Goal directed project management

In this article I highlight the importance of clear goals and defined roles in project management and explain briefly the technique of Goal Directed Project Management (GDPM). 

Many projects fail due to a lack of clarity on objectives and responsibility. GDPM complements traditional project management methods using a focus on roles and goals with definitive milestones unlike Gantt and PERT charts which emphasise activities and resource levels.

GDPM or Goal Directed Project Management

Three key tips for project management success

Many years ago, when working as a Principal Consultant with what was then Coopers and Lybrand (now PwC) I led the Distributed Systems Group and after having led a number of major client projects successfully myself began to get asked to review client IT projects and advise various blue chip companies on whether they were ever likely to deliver successfully.

That was a big responsibility and also fortunately one which gave me a great deal of insight into what works and what goes wrong, even when they are led by very senior people.  And the answer I concluded was really very simple.  Many of the projects, including in some very high profile (News at ten) ones with mega budgets,  focused far too much on activities and resources and insufficiently on goals and roles.

And the main tools in use, GANTT charts and PERT charts, encouraged this and indeed gave a false appearance of control.

It was only when I, as the external consultant arrived to borrow the watch and tell the time, that it became clear that the definition of what was to be done by the workers on the ground level of the project was vague, in some cases I experienced just three words on a GANNT chart, and the responsibility for verifying that it had been done completely and correctly was equally vague and woolly. (That was a £50M project by the way!)

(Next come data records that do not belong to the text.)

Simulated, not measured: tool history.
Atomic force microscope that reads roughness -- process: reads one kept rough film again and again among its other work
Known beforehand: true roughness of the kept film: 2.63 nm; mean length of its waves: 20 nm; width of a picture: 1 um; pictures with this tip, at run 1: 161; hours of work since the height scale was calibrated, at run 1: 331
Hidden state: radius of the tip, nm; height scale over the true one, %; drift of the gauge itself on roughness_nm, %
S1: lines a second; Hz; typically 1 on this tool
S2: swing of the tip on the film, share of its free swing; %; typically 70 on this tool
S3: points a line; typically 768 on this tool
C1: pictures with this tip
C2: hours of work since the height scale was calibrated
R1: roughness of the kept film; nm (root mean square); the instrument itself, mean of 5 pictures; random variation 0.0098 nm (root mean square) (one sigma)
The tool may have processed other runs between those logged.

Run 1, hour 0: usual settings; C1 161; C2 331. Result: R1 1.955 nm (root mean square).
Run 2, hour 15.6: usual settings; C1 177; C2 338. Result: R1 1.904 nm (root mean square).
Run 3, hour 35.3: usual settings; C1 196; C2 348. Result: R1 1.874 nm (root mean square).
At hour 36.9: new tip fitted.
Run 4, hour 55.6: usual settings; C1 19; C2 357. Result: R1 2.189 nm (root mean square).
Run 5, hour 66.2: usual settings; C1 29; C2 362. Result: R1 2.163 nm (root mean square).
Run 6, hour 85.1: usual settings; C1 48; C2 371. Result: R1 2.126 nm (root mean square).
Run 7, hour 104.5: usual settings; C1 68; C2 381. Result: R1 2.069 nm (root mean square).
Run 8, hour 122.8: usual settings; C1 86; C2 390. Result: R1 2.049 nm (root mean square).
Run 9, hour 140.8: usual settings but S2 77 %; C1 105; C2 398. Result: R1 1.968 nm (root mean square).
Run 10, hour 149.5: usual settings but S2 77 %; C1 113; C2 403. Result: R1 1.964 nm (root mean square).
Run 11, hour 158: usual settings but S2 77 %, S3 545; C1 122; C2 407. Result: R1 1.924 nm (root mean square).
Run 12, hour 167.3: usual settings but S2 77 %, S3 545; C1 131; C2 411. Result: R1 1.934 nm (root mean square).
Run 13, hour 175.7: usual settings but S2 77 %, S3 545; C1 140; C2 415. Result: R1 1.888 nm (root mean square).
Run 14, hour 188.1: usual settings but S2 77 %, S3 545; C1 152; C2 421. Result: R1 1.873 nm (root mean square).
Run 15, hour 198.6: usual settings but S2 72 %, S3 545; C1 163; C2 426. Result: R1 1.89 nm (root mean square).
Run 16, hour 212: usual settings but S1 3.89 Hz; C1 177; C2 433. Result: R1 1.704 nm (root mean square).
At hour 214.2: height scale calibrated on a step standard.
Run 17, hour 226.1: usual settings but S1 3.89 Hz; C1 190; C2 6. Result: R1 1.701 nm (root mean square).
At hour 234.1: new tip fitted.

Consequently I became a fan of a project management approach called GDPM – and abbreviation for Goal Directed Project Management.  So much so that in each of the three reasonably sized (from 100-500 staff) businesses I ran, I trained all the management team in this technique – and used it as a key tool to manage the changes in the business I needed to deliver.

I would emphasise that for big projects GDPM complements rather than replaces traditional project management methodologies.  More importantly for the business leader readers of this article, it is much more appropriate when everyone working on the project is doing so alongside or as part of their ‘day job’.  When the issue isn’t one of calculating how many hours of work are required for each step and how many people are required for the activity.  Rather the challenge is to ensure that everyone is clear about the point of the project and their role in ensuring it succeeds.

It is not practical to explain GDPM fully in a brief blog like this. However there are some useful basic principles I can share that will I am sure help the typical business leader to succeed in getting their projects completed effectively on time.  And in fact most of the techniques an be boiled down to just three key tips for project management success.  These are based on GDPM but I’ve taken the liberty of enhancing them with my own thinking based on my experience of many projects.

Ensuring the whole team are absolutely, clear on the true goal of the project and how it’s success will be measured.  

Invest time in ensuring that the whole team are 100%, clear on the true goal of the project and how it’s success will be measured by the business sponsor.  The goal of a project is rarely as it is first described.  How often does a Managing Director really want ‘to implement a new CRM system’?  Isn’t the true goal to enable the sales force to work more effectively?  Or maybe to grow revenues by 10% without needing a larger sales force? Or perhaps to grow revenues to £20M by the end of 2031.

A great technique in working out the true goal is to ask Why Why Why – at least three Whys will probably be needed to get to the real goal.

Break the end goal down into intermediate milestone sub-goals.

That need to be achieved en-route to the end goal.  In this case they might be achieved ‘when the decision on which CRM system will be used has been made by the board’, ‘when the contract with the CRM supplier has been signed’, ‘when the trial / test system installation has been signed off as accepted by the business sponsor’, etc.

Define goals such that whether they have been achieved is totally definitive, usually based on someone being accountable

Notice that the milestones above are also goals.  Most definitely not tasks. The prefix ‘when the…’ is useful in leading towards defining an outcome rather than an action. Most importantly notice the suffix ‘has been …agreed/signed/accepted’.  This leads to a definitive black / white state.  The goal has been achieved or it hasn’t.

No fudge, not compromise, no vagueness.  No 90% complete 90% of the time!  Unless the goal has been fully achieved it has not been achieved at all.

A car with only three wheels fitted is of no more use than one with one wheel (for travelling from A to B anyway). Until someone is prepared to sign to say the the car has four wheels (and has been shown to be actually) the project is NOT complete and to the person wanting to get from A to B is NOT worth any more than no car at all.

And that’s it.  If you have the true goal absolutely clear to all and the milestones tightly defined with clear definitive (YES/NO) measures of completion then you will stand a good chance of your project succeeding.